Bronx Man Sentenced To 51 Months In Pill Case
BURLINGTON, Vt. - John J. Arvanitis, Special Agent in Charge of the Drug Enforcement Administration for New England and The Office of the United States Attorney for the District of Vermont, announced that Stephen Williams, 37, was sentenced to serve 51 months in federal prison after he pled guilty to possessing with intent to distribute oxycodone and oxymorphone pills. U.S. District Court Judge William K. Sessions III also ordered Williams, who is from the Bronx, New York, to serve three years of supervised release following his prison term.
According to court records, on October 20, 2011, the Drug Enforcement (DEA) and the Vermont State Police received information that Williams would be trafficking a load of opiate-based pills into Vermont via Interstate 91. That day, the Vermont State Police stopped Williams while he was traveling north on Interstate 91 in a rented vehicle. A police K-9 unit alerted on Williams’ car and law enforcement detained him in order to apply for a warrant to search his person. While at the police barracks, Williams repeatedly attempted to destroy pills that he had hidden in his pants and physically resisted officers’ efforts to protect the evidence from destruction. Eventually, law enforcement found over 500 oxycodone and oxymorphone pills hidden on Williams’ person.

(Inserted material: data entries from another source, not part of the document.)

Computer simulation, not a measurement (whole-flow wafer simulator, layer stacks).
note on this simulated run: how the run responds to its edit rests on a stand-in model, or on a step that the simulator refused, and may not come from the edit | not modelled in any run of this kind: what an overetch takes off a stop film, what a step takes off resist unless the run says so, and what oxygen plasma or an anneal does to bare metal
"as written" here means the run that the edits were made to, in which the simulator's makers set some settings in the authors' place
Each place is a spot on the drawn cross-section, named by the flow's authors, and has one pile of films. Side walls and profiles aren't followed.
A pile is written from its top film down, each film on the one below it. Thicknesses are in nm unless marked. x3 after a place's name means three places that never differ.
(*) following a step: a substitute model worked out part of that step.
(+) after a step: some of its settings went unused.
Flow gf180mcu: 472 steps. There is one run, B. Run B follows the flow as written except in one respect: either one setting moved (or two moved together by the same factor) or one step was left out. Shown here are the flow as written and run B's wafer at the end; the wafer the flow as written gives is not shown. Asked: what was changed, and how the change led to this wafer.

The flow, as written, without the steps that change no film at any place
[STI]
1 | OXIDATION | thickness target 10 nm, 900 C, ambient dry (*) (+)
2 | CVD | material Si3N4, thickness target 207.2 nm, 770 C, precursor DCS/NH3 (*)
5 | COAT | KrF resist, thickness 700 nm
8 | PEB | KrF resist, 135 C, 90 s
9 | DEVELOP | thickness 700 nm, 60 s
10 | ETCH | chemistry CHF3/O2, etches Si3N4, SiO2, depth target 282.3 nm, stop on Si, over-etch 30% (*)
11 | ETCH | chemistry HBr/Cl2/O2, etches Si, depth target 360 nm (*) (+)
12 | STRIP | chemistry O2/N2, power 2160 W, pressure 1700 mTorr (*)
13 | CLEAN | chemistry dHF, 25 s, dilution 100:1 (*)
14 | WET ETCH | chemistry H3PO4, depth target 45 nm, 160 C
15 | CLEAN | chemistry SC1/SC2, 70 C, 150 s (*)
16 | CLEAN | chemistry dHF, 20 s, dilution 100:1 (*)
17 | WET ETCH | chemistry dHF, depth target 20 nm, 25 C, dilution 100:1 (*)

Williams faced up to 20 years in prison. Judge Sessions determined that the appropriate range under the advisory sentencing guidelines was 51-63 months. The United States argued that Williams’ criminal record, which includes a 1994 conviction in New York for attempted murder, for which Williams served approximately eight years in prison, warranted a sentence at the higher end of the recommended range. The government also asked Judge Sessions to consider Williams’ violent conduct with the state police when determining the appropriate sentence.
In sentencing Williams to a term at the bottom of the guidelines range, Judge Sessions noted, among other factors, that Williams had a difficult childhood and was committed to his three children.
United States Attorney Coffin commended the efforts of the DEA, the Vermont State
Police, and the Vermont Department of Motor Vehicles, Enforcement and Safety Division, for their hard work in this case.